11.1 Decision-Making Culture: The Case of Google
Google (NASDAQ: GOOG) is one of the best-known and most admired companies around the world, so much so that “googling” is the term many use to refer to searching information on the Web. What started out as a student project by two Stanford University graduates—Larry Page and Sergey Brin—in 1996, Google became the most frequently used Web search engine on the Internet with 1 billion searches per day in 2009, as well as other innovative applications such as Gmail, Google Earth, Google Maps, and Picasa. Google grew from 10 employees working in a garage in Palo Alto to 10,000 employees operating around the world by 2009. What is the formula behind this success?
Google strives to operate based on solid principles that may be traced back to its founders. In a world crowded with search engines, they were probably the first company that put users first. Their mission statement summarizes their commitment to end-user needs: “To organize the world’s information and to make it universally accessible and useful.” While other companies were focused on marketing their sites and increasing advertising revenues, Google stripped the search page of all distractions and presented users with a blank page consisting only of a company logo and a search box. Google resisted pop-up advertising, because the company felt that it was annoying to end-users. They insisted that all their advertisements would be clearly marked as “sponsored links.” This emphasis on improving user experience and always putting it before making more money in the short term seems to have been critical to their success.

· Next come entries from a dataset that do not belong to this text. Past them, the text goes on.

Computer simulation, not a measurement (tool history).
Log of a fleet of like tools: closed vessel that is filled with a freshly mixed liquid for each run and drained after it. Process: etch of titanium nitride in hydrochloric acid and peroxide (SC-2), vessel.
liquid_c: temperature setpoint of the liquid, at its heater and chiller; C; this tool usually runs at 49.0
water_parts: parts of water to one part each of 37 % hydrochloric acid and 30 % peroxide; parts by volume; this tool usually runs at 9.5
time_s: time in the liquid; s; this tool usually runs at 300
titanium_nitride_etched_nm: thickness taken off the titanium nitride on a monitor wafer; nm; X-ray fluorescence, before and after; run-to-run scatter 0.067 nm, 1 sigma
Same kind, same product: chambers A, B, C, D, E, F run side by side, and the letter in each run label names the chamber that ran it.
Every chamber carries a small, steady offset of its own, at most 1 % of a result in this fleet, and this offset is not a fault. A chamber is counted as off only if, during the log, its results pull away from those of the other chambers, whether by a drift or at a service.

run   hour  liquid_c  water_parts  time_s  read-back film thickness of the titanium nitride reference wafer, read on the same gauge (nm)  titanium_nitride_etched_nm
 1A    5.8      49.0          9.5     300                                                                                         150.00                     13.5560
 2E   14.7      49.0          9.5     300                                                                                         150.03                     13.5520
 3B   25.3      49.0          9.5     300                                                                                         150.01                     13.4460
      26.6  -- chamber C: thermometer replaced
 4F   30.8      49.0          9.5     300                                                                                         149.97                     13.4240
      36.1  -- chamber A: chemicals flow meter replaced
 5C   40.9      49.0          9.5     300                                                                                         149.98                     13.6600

Keeping their employees happy is also a value they take to heart. Google created a unique work environment that attracts, motivates, and retains the best players in the field. Google was ranked as the number 1 “Best Place to Work For” by Fortune magazine in 2007 and number 4 in 2010. This is not surprising if one looks closer to how Google treats employees. On their Mountain View, California, campus called the “Googleplex,” employees are treated to free gourmet food options including sushi bars and espresso stations. In fact, many employees complain that once they started working for Google, they tend to gain 10 to 15 pounds! Employees have access to gyms, shower facilities, video games, on-site child care, and doctors. Google provides 4 months of paternal leave with 75% of full pay and offers $500 for take-out meals for families with a newborn. These perks create a place where employees feel that they are treated well and their needs are taken care of. Moreover, they contribute to the feeling that they are working at a unique and cool place that is different from everywhere else they may have worked.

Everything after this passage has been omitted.